Social Care and Social Listening: Best Practices, not Buzzwords

You already know that social media has become a major piece, or sometimes the only piece, of most businesses’ marketing strategy – if you didn’t, you wouldn’t be reading this! However, as social media continues to grow and change, making Facebook ads and directing customers to landing pages are not the only things on social media strategists’ minds anymore (or, at least, they shouldn’t be!). We’ve noted before that social media pages are communities, and those communities need to be nurtured in order for them to grow. Two new ways that you should be thinking about social media strategy are in terms of social care and social listening.

What is social care?

Social care means transferring your customer service communications, such as processing returns, solving problems, and answering customers’ questions, from traditional methods to social media. Instead of setting up a phone line, your social media strategists become part of your customer service team, making sure to get customers’ inquiries solved online. Social media has made users expect immediate responses, and they want brands to meet those expectations. Nielsen recently found that 1 in 3 customers preferred social care to contacting a company by phone, and that number continues to grow. Facebook is the most commonly used social network for social care, with 29% of customers having asked questions on a company’s page, and 28% of users having asked questions about brands on their personal page. Working social care into your customer service strategy is a great way to build a relationship with customers and show them that you know what they want in both a product and a brand.

What is social listening?

Social listening once meant researchers and marketers looking at what customers were saying on social media websites, and then tailoring their products or services to better fit what customers said. However, marketers are not the only ones partaking in social listening; customers do it, too. Users of Facebook and Twitter are equally, if not more, interested in finding out what customers have to say about your brand than finding out what you have to say about your brand. They trust other customers more than any business, and if a customer leaves a negative review on your page, they are more likely to focus on that than on any sales messages.
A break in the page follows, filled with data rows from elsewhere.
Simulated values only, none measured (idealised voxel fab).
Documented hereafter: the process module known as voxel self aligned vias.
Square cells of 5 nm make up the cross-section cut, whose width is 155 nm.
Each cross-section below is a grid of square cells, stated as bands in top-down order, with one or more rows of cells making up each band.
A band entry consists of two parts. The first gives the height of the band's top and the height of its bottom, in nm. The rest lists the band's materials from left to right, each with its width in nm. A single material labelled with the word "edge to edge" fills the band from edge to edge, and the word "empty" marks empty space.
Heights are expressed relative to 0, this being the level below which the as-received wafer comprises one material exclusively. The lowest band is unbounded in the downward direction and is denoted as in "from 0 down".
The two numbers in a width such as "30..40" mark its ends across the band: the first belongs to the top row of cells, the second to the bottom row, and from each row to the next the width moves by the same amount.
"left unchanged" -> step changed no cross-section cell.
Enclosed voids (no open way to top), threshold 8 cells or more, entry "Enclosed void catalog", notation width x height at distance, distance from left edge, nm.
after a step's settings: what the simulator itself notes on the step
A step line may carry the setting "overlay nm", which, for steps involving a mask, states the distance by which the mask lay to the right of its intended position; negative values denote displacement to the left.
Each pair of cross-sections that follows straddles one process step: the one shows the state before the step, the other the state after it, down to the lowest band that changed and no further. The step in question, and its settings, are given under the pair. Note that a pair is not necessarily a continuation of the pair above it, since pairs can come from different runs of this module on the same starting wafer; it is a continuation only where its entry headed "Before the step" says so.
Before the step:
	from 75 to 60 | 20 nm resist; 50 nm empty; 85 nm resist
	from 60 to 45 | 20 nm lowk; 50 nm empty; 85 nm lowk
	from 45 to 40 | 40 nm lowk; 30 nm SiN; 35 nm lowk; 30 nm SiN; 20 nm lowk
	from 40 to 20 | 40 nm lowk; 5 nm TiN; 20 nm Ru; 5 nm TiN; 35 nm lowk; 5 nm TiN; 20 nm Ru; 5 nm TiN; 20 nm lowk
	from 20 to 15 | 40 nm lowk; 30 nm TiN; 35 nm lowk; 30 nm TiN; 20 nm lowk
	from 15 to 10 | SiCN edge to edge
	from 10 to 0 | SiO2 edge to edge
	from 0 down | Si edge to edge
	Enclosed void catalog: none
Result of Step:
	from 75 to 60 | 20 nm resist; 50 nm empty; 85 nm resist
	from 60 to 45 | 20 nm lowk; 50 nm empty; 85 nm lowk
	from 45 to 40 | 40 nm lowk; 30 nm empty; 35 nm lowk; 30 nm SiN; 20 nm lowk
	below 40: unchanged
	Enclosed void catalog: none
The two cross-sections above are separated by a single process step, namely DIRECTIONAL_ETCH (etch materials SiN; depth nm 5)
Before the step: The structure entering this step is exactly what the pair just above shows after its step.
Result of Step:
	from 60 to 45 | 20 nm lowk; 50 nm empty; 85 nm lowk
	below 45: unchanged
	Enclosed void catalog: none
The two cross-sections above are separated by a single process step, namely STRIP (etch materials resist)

So how can you work with this? One method would be to stop conversation all together; no negative reviews means no negative effects. We all know, however, that that simply would not work. So, the best thing to do is to make sure that any negative reviews are answered, quickly and positively. This shows customers that you are trustworthy, rather than inauthentic. On the other side, encourage users to share their positive opinions! If they liked your product, ask them to tell others!

The bottom line

Customers are social media-savvy, and they expect your brand to be, too! Show them that you understand them by responding to them through their favourite sites, and encourage them to share their experiences with each other. Both of these strategies will make sure that your customers know you care about them as much as they care about you.